These maps, along with a rougher one for Level 2, sustained play for a few months. Over this time, the campaign began to feel less like an experiment for me. The players were really connecting to the mysteries of the dungeon. The practices I adapted to run a open-ish table game in a living dungeon seemed to be working. I decided a true ongoing concern needed a more refined map.
This new map isn’t that different form the first drafts outside of use of ink and color on the whole thing. I attempted to draw the two halves of Level 1 along with a Trojan fortress sublevel (which is seen in the first map) all together. I deployed different colors to attempt to differentiate the different parts of this dungeon level. Not pictured is a garden path that connected “2” to “36” (previously known as “2-1”). This map lasted for the rest of the year of play.
About a year into running the megadungeon, I decided to followed the advice found on p. 8 of Vol. 3 Underworld and Wilderness Adventures on “Maintaining Freshness.” The general idea of the guidence is that as the players clear rooms and map the dungeon, play could grow boring. So, a DM should change and expand the map along with rekeying some of the rooms.

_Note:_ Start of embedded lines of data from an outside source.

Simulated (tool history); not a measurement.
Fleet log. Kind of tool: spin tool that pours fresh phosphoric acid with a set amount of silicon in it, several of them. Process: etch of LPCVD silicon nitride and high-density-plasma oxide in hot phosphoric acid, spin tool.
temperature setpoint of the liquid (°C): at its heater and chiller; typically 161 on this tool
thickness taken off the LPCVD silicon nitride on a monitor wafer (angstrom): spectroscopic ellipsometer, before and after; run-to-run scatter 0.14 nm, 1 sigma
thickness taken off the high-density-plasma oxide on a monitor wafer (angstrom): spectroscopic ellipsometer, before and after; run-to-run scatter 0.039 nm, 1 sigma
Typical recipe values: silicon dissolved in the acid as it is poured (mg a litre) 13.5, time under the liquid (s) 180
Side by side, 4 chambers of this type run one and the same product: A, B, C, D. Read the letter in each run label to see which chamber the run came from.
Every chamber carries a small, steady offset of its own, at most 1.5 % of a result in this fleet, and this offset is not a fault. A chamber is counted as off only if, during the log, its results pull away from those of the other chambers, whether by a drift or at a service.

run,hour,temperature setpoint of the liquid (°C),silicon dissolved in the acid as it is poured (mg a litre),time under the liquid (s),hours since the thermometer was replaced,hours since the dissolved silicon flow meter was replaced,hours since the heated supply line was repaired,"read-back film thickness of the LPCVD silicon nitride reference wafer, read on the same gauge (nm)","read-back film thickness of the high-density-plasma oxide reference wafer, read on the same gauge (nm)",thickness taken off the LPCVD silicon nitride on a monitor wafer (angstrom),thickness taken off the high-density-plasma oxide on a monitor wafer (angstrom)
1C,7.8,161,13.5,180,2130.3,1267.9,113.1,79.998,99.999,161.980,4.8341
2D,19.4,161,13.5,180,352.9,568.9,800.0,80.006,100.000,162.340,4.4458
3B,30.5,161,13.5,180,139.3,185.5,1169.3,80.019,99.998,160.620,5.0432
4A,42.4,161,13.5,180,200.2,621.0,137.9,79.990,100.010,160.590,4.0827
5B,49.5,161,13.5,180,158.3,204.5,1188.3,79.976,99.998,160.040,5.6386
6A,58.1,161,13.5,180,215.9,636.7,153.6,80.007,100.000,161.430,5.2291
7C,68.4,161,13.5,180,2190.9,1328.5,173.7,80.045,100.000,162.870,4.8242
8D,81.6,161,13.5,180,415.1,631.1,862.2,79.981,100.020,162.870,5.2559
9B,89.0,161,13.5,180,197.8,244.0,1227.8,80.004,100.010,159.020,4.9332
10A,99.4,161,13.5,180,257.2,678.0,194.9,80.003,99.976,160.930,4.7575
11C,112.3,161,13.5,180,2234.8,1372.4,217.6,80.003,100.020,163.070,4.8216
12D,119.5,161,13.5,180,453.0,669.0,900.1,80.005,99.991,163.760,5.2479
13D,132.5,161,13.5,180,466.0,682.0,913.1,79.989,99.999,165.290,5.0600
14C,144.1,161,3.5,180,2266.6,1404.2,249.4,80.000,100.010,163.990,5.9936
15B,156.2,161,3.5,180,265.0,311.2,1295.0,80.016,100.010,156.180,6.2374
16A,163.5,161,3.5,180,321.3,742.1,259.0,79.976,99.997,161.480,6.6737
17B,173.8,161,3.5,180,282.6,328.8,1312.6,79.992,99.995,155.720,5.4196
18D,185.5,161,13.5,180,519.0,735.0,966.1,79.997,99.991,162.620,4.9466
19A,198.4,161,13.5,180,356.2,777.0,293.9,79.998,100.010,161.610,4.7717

The biggest changes I made to the included redesigning a lot of the western section of the map and creating another entrance to the dungeon in an expanded cave system in the eastern proportion. In the northwestern proportion of the map, I had the architectural changes occur at the hands of a group of goblins created by the former apprentice of Prospero the Blue. The southwestern changes were forced by the arcane rituals of the agents of Prospera the Indigo.
In this map, I feel like I finally hit one form design and presentation ideas that I continued to carry forward in future maps. Absent from this map is the Trojan fortress sublevel while the overlapping garden path connecting the eastern and western portions of the map as added in. I found the multicolor overlay of the previous representation of overlapping elements too difficult to parse through at the table. Overall, I found the updated map a success. To this day, I generally keep to annual map revitalization when I can.
Spurred on by the passage of another year of play and the defeat of the agents of Prospera the Indigo, a new Level 1 was drawn up. A big part of changes in the map was caused by the interruption and failure of the rituals of these occult operatives. This lead to the most drastic alternations occurring in the southwestern section of the map.
This final Level 1 map is not as finished as the last few. One reason was I wanted to start creating a blue sketchbook dedicated solely to the “Seclusium of Prospero the Blue” and the environs there around. All my previous maps and keys were in the catch-all sketchbooks I carried with me all the time. The fact that not long after this map’s creation that I started thinking about a change in campaigns that lead to the Twilight Age also played into the lack of polish present in the map.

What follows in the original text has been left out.